In the end, it’s the children who suffer.
That’s the likely result of Illinois’ latest round of budget troubles, punctuated most recently by twin downgrades from the two major credit rating agencies late last week.
So who is most immediately affected?
Most “cities, counties and property wealthy school districts remain relatively insulated from state budget pressures,” Moody’s says.
In contrast, “K-12 school districts with low property wealth or high poverty are relatively dependent on state funding.”
Illinois is on the verge of going a third straight year without a budget, according to WGN, after lawmakers failed to pass one in the spring session. It has more than $US14 billion in unpaid bills.
“The rating actions largely reflect the severe deterioration of Illinois’ fiscal condition, a byproduct of its stalemated budget negotiations, now approaching the start of a third fiscal year,” S&P Global Ratings credit analyst Gabriel Petek said in a press release.
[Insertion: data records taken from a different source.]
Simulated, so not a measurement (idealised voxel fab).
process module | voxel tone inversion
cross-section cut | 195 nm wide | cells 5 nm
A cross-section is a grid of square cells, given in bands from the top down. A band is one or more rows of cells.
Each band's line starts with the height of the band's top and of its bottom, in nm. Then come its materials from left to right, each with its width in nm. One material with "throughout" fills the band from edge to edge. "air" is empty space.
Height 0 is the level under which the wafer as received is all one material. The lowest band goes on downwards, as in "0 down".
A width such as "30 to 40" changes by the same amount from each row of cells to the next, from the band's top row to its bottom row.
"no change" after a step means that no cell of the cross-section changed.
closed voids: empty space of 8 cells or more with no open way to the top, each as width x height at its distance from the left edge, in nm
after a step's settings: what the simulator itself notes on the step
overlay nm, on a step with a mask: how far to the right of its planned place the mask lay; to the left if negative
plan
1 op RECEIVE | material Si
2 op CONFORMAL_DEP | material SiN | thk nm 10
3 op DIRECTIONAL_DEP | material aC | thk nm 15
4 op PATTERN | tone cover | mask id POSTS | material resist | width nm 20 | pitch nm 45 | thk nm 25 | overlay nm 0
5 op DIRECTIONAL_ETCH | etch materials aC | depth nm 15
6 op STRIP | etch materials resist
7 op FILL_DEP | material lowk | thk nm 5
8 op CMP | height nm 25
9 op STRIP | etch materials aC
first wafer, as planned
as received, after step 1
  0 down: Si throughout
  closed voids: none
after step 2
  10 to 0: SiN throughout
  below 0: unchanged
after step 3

Petek also put Illinois on “CreditWatch negative” and warned that the state is at risk of entering a “negative credit spiral, where downgraded credit ratings would trigger contingent demands on state liquidity, further exacerbating its fiscal distress.”
The downgrades have left Illinois’ debt just one notch above junk status, which would create limitations on the kinds of investors who can hold the bonds.
This has caused a sharp spike in bond spreads on Illinois general obligation bonds, making it more costly for the already cash-strapped state to borrow.